Marketing plans logic

The problem of setting up a plan for marketing is twofold – either for one time campaigns or for the ongoing activity of the whole business.

One time planning, one off campaign

The goal of the campaign is clearly stated, defined on provided budget and expected goals. Two sides of the same coin, if we know only one then we can calculate the other. If we do not know either side, the question is why are they doing the campaign, what led us to the decision to launch this campaign. If an agency is delivering the campaign, the following question can be directed to them – what can you bring us in terms of orders and revenue for the provided budget. Visits and CPC are nice, but orders and revenue are what ultimately we want from campaigns. Focus on the endgame.

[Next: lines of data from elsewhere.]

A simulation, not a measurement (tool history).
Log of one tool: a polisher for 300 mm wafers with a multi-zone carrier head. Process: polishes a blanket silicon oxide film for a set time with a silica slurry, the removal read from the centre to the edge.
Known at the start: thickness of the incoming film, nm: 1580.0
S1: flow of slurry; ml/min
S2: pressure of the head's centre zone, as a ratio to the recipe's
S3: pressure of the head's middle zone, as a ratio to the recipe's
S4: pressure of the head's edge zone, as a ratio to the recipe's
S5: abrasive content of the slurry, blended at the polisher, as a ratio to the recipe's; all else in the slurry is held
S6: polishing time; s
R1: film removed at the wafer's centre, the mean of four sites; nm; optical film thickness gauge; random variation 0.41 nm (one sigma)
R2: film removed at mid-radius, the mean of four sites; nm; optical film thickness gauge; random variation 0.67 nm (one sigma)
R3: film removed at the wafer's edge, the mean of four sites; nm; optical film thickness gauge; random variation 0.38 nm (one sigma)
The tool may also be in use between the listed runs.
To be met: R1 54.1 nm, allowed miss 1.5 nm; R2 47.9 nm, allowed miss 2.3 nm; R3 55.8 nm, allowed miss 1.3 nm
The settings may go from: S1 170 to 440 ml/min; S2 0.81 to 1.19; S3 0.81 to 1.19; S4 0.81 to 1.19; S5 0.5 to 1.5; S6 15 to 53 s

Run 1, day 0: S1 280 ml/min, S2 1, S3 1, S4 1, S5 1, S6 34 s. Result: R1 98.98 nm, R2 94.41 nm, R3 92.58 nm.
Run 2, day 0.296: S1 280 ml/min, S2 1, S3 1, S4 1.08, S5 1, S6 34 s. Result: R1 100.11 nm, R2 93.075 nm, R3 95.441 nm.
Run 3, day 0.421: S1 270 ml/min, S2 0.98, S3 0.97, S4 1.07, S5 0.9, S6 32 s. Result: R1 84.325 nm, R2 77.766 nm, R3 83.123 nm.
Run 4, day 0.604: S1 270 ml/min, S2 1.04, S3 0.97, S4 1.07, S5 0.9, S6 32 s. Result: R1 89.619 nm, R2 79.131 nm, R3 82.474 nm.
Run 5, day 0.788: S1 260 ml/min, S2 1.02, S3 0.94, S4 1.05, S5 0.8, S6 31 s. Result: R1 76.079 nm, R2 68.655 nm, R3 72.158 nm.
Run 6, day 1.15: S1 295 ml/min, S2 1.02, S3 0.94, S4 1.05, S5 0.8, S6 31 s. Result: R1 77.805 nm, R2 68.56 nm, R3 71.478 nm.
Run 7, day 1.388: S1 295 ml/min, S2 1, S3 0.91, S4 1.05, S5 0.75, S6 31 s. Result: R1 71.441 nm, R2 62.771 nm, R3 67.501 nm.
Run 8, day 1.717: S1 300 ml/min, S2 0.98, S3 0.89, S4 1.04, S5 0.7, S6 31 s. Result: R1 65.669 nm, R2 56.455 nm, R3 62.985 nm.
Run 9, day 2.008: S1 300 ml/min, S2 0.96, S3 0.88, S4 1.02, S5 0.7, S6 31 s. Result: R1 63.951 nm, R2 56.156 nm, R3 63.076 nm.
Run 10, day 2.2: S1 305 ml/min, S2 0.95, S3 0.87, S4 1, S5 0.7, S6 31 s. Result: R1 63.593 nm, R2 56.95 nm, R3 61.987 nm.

One time campaign expectation is to be based on long term strategy, state of the current situation against the continuous, all year plan. Fe. if we see that we fall below our revenue goal for the year, we can decide to do a one-time acquisition campaign, by which we expect to catch up with the long term plan. Therefore, the goal for this one-time campaign should bring benefit to the fulfillment of the long term strategy.


Campaign type: Brand campaign
Primary KPI: direct and brand visits from new customers (and related orders and revenue!). Can also be viewed as an uplift in total revenue and orders in months after the brand campaign. Post view attribution comes very handily for this point
Associated KPIs: impressions, frequency, reach, % reach in the target group

Campaign type: Acquisition campaign
Primary KPI: revenue from new orders
Associated KPIs: no. of orders from new, AOV of new, visits from new customers, ROI per new customer (CLV/CPA)


Campaign type: Retention campaign
Primary KPI: revenue from existing customers
Associated KPIs: CPA of orders from existing (guide them via unpaid channels), AOV of returning, order frequency, ARPU in high-frequency cases

Continuous campaign, continous planning, continuous evaluation.

Ongoing plan for the year, which will enable us to measure the year to date performance against business goal. This business goal is defined by the board or CEO and tends to be stated in the format relative to the previous year. Imagine it as a task to generate last year’s profit +30%.

Name of the game here is the ability to control. If we are sure that we can control results with enough precision then we have made a siginificant first step towards hitting our goal.

Without changes in external factors, we should be able to repeat results from last week in the current week. If we can succeed here repeatedly, we can now confidently step into making changes in the budget split and quite accurately estimate the results. On the level of a business unit we can set up plans against two types of indicators:
1. absolute metric, such as profit. Tells us where we need to go.
2. relative KPI, such as mromi. Tells us at what price.

The optimal scenario is when we can fully control each week’s performance.
This is rarely the case, so if there is a significant difference between our expectation and reality the questions to ask are:

1. did external factors change? If yes, which and how?

External factors such as weather, holidays, market entry of a strong competitor and others. For each of these, it is important to understand the impact on your business and underlying data. For example, weather, which is a very strong indicator of customer behaviour. If there is a sunny weekend outside, we cannot expect many people to stay at home and place orders. If on the other side it got suddenly cold and rainy, it makes a lot of sense to ramp up our campaign investment and catch the increased demand.
If we did not identify any changes in external factors, we can move to the next point.

2. did we do something differently? Examine positive and negative changes against last week.

If we improved, we should continue and make note of this activity. If we got worse, we should stop or alter the new activity. To identify the source of the change, spread out major changes across several weeks. If you are planning to change the targeting of campaigns, switch performance agency and launch a new website, do not do it in one week. What to do, if we are investing but returns do not arrive:
1. check lower level metric in terms of DuPont logic
2. go over channels in Performance Monitor and see their evolution in terms of relative metrics CTR, CR, CPA, AOV and mRomi.

Dupont pyramid

DuPont is a logic of KPI cascading. A top-down approach, which decomposes KPIs into its components and evaluates these separately.

Pyramid example below. Level of pyramid signified by number, with 1 being the highest level of the hierarchy.

Goal example > Increase profit by 20% and keep same mromi

The big picture, healthy strategy for increasing market share is to keep marketing profit and increase revenue. This way we cover more area while keeping our PL result on bearable levels, which enable company operations to continue.

After additional market share is obtained (let’s say revenue jump of 10%), follow-up optimization will keep revenue and increase marketing profit, yielding the fruit of our efforts.